The spaces in The Dovekeepers reflect the conflict of values found among diverse yet devout people. They highlight the religious, economic, class, and ideological conflicts, and hold them in tension with the terrible deeds that take place in the open (the desert) in the name of survival.

The general rule is the greater the conflict between characters, the smaller the space should be that contains the conflict. Great stories always have their great, final battle take place inside the smallest spaces in the story. This works best when the entire story before the final battle has made structural use of story world to help tell the story. (Don’t be confused by the term “battle” this refers to whatever form major conflict takes, it doesn’t refer exclusively to combat or fighting.)
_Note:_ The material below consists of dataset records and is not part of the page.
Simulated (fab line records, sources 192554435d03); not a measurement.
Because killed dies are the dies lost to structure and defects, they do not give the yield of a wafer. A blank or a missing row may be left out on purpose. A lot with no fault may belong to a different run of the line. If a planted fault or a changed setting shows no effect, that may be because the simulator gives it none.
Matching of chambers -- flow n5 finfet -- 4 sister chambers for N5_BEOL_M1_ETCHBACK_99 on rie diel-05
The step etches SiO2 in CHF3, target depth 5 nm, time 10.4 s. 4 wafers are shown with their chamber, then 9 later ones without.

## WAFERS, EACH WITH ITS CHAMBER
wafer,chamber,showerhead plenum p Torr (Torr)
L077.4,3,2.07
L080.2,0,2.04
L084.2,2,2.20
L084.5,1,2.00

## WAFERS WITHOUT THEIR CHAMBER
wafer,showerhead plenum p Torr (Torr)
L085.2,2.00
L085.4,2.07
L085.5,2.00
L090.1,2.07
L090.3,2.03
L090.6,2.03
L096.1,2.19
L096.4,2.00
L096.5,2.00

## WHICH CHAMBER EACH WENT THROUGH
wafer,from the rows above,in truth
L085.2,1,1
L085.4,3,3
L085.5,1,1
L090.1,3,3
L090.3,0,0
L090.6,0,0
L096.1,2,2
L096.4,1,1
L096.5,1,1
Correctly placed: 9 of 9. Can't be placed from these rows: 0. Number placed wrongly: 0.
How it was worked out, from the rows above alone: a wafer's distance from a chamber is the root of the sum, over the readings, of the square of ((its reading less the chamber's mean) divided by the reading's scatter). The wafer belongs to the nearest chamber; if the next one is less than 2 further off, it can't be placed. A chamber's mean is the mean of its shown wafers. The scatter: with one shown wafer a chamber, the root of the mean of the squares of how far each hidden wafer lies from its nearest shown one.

The take home is that your story world is the physical manifestation of your character’s conflicts.

Thoughts? Also, feel free to ask any questions or for clarification. I’ll do my best to engage with your ideas and ponderings and together, we might come up with something helpful.

15 comments:

Susie Finkbeiner said...

Yes. Yes. This makes perfect sense. As I ready myself for the writing of novel #2 I'm finding this week to be EXTREMELY helpful.

Thank you, Bonnie!

Wendy Paine Miller said...

Reading The Dovekeepers.

Wow. Such insight here today. You've got my brain cogs churning to life. I'm thinking about every novel I've ever read and measuring it against this space theory. Talk about brain food!
~ Wendy

Bonnie Grove said...

Susie: I'm a little relieved that these posts are making sense. It's been unusually quiet on the blog--but I'm hoping that is because the posts are providing something useful to think about and ponder. Fingers crossed. Very glad you are finding these helpful.

Wendy: I'd love to know your thoughts on The Dovekeepers when you're finished, Wendy. Do you have my email?
Yay for brain food! Believe me, they are brain food for me too. I'm starting to work on a new novel and writing these articles is helping.

Debra E. Marvin said...

Great examples Bonnie. I like to think of setting as a character, and for what I'm writing it's very important. I appreciate these posts (yes, I'm reading along with the rest of the quiet lurkers)

Bonnie Grove said...

Debra: We love quiet lurkers. Story world is very much about setting. It also takes into account all the spaces inside the setting, the weather, technology, open and closed spaces, and all the other details and connects them organically to your characters.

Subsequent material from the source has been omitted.